Meanwhile, Hae-byeol temporarily stays at Sam-soon’s house, and Hae-byeol and Ha-dam come to spend lots of time together around the village. At the blueberry farm, Ha-dam shows Hae-byeol how to pick blueberries, and she also takes Hae-byeol to a nearby river for their private picnic. Seeing a lot of herself from Hae-byeol, Ha-dam wants Hae-byeol to have a happy life, and that eventually prompts Ha-dam to commit a dishonest thing at one point.
This action of hers seems harmless at first, but, not so surprisingly, it inadvertently leads to a very serious circumstance, and that is where the movie becomes a little more intense than before. Not only Ha-dam but also some other characters in the film have to face the consequence of their actions in the end, and the movie firmly holds our attention as arriving at its expected climax moment.

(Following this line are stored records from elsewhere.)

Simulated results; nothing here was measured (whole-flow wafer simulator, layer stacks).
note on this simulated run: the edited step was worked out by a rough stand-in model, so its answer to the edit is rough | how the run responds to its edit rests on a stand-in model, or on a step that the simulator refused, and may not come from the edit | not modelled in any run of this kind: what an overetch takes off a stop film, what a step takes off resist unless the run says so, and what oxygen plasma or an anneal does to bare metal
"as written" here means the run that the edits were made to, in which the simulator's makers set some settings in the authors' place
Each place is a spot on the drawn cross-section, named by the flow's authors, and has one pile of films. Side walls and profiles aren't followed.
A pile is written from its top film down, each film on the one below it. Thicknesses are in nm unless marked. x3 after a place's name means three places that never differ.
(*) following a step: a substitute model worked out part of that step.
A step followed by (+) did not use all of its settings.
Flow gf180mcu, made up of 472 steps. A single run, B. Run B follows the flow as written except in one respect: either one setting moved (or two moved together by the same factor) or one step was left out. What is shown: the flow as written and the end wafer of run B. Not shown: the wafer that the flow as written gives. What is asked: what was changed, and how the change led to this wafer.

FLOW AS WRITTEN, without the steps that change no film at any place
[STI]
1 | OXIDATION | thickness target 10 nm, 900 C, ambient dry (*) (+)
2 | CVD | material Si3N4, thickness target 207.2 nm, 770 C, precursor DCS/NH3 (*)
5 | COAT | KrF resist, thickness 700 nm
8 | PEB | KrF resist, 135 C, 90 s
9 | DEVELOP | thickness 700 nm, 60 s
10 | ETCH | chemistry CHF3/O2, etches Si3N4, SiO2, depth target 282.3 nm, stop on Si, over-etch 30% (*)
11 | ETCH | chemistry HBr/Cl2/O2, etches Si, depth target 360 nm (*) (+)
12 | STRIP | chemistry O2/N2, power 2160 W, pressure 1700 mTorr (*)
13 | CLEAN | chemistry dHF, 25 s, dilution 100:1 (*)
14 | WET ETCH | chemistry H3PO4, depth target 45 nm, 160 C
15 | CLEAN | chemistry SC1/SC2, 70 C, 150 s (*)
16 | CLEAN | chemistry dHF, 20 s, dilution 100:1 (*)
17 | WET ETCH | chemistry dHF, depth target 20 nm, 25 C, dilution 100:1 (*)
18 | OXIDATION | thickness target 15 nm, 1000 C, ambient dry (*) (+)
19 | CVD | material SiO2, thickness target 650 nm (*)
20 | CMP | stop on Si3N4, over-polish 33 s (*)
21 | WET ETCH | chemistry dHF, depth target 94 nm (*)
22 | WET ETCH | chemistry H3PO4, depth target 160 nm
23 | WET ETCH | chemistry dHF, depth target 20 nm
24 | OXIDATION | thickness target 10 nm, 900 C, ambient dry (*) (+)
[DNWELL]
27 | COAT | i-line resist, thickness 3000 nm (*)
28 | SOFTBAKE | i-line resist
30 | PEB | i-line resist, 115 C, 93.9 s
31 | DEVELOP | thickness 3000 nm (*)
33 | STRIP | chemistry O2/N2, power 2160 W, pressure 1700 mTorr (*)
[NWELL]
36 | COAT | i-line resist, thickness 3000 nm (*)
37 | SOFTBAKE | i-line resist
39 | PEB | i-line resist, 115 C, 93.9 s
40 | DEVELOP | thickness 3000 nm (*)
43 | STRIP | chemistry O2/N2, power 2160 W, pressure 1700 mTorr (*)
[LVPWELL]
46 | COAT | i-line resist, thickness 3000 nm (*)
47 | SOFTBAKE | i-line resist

It surely helps that the movie is supported well by its small group of performers. Jeong Ha-dam, who previously impressed me and other audiences a lot through her unforgettable performance in “Steel Flower”, did another terrific job here in this film, which is a warmer and gentler extension of what she demonstrated in “Steel Flower”. While she looks more outgoing and peaceful than before, Ha-dam is usually as reticent as before, and Jeong ably conveys her character’s thoughts and feelings to us via subtle touches of her nuanced performance.
In case of young performer Jang Ha-geum, she is plucky and likable in her unadorned performance, and she holds her own place well besides her co-performer. During a wonderful nocturnal scene involved with a certain object from “Steel Flower”, Jeong and Jang effortlessly show the growing relationship between their characters, and I could not help but touched by the sound made from that object, mainly because I still remember well how poignant it felt in “Steel Flower”.
The other cast members of the film are also solid in their respective roles. Jeong Eun-kyeong quietly radiates kindness and generosity, and the cordial relationship between her character and Ha-dam feels palpable even though the movie does not explain much about their relationship. While Park Myung-hoon and Kim Tae-hee are as simple-minded as required, Park Hyun-young brings some human complexity to her role, and she has a good scene when her character becomes conflicted about her unethical action later in the story.
Because I have not yet watched “Wild Flowers”, I cannot say whether “Ash Flower” is the best one in the trilogy or not, but I can tell you instead that it is another engaging work from Park Seok-yeong and Jeong Ha-dam. They give us one vividly human character to remember, and the movie is certainly a satisfying finishing touch to their trilogy on the whole.